Editorial Board

What could have been a calamitous situation that negatively affected lives already in upheaval was averted last week thanks to extraordinary effort by a community that once more showed it not only cares about the welfare of the less fortunate but acts to provide succor.

Officials at Camp Hope, the temporary homeless encampment that is pretty much permanently parked at a site behind a former Kmart, had forgotten the dates of a scheduled twice-yearly temporary move and had failed to find an alternate site for its two-week hiatus.

This contractual obligation, a city-mandated two-week “break” every six months that allows the camp to maintain “temporary” status in what is a nebulous state law, may not be the optimal arrangement. But it has allowed the nonprofit to more or less give the approximately 80 people using the camp for shelter and food a quasi-permanent, somewhat stable living arrangement until Yakima can move forward and construct, well, a permanent facility.

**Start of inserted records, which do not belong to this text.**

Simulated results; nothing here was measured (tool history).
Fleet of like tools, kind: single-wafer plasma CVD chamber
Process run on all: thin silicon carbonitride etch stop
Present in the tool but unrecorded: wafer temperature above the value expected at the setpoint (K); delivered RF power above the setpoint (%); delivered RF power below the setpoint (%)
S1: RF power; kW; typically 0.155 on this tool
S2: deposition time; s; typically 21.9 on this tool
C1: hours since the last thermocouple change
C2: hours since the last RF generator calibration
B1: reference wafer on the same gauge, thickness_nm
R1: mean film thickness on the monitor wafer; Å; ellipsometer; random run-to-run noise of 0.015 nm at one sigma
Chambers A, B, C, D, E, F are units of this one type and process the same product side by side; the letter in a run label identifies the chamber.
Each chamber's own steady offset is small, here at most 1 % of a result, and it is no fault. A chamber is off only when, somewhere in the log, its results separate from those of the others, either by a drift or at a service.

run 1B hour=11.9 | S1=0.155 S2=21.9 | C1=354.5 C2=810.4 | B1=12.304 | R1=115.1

Until late May’s deadline, Camp Hope officials had been vigilant in planning well in advance for these temporary moves. But mistakes happen, and they found themselves scrambling for a venue.

That’s when the hearts and wallets of the community stepped in.

First, Sportsman State Park across the Yakima River from Camp Hope, was able to free up enough space to rent camping sites for slightly more than half of the people bedding down at the camp. But that arrangement last only four days before the park would be filled with Memorial Day weekend guests who had made reservations.

In stepped the Yakama Nation, which itself has experienced its share of housing issues for people without shelter. The tribe’s homeless program, Village of Hope, made the former armory in Toppenish (which it owns) available for Camp Hope’s population. There they will stay until Saturday, when the clock runs out on its two-week hiatus and Camp Hope can reconvene back at its usual site.

It was an appreciative act of generosity by the Yakama Nation. Its members made visitors feel welcomes by placing a sign, “Not Hopeless,” at the armory entrance. The tribe, which has not asked to be reimbursed, also provided portable mattresses so that Camp Hope did not have to lug bedding and other supplies from its permanent facility. Camp Hope director Mike Kay called it a “unique opportunity for us to collaborate with the tribe.”

Meanwhile, Camp Hope itself did not remain idle during the dormancy. While the residents were living in Toppenish, volunteers moved 40 bed frames, headboards included, to the regular site for the men’s section of the facility. (Women already had beds.)

A $5,750 donation from the Home Depot Foundation, acting on a grant proposal from Sunrise Rotary, paid for the bed construction, which also included bins for residents to store their possessions. Local businesses also provided help, including Yakima’s Coca-Cola Bottling facility, which provided a venue for the beds’ construction by Sunrise Rotary members.

The new beds, a stark improvement over army-style cots, will give residents a sense of place and permanence for lives in flux. When Camp Hopers return on Saturday from being shuttled to other sites in the Valley, they will at least have improved conditions to look forward to.

That’s all well and good, but it’s still a far cry from a “real” permanent shelter the city desires and has toiled for years to build. The city earlier this year approved a permanent shelter to be built on 2.6-acres of city land northeast of Camp Hope, but the matter has been tied up in litigation with the Yakima Greenway, because the land in question falls within the Greenway’s overlay zone. Any development, therefore, must meet compatibility standards with the recreation use of the area.

Unfortunately, a quick resolution does not appear likely, though settlement talks between the city and Greenway officials are ongoing. The Greenway has filed suit seeking to block construction, and no action will be taken until at least September, when the matter is heard before the state’s Growth Management Hearing Board.

The search for a permanent site for a homeless shelter has been a multi-year saga, as city residents have shot down various options near populated areas. Even if the Greenway eventually reaches agreement with the city, it still will be a year or two before the shelter can be built.

So that means that Camp Hope’s twice-yearly migration to ad hoc venues will continue. We hope Camp Hope officials will be better prepared for the next temporary move. Still, it’s nice knowing that people and organizations in the Valley feel compelled to step forward and lend a hand.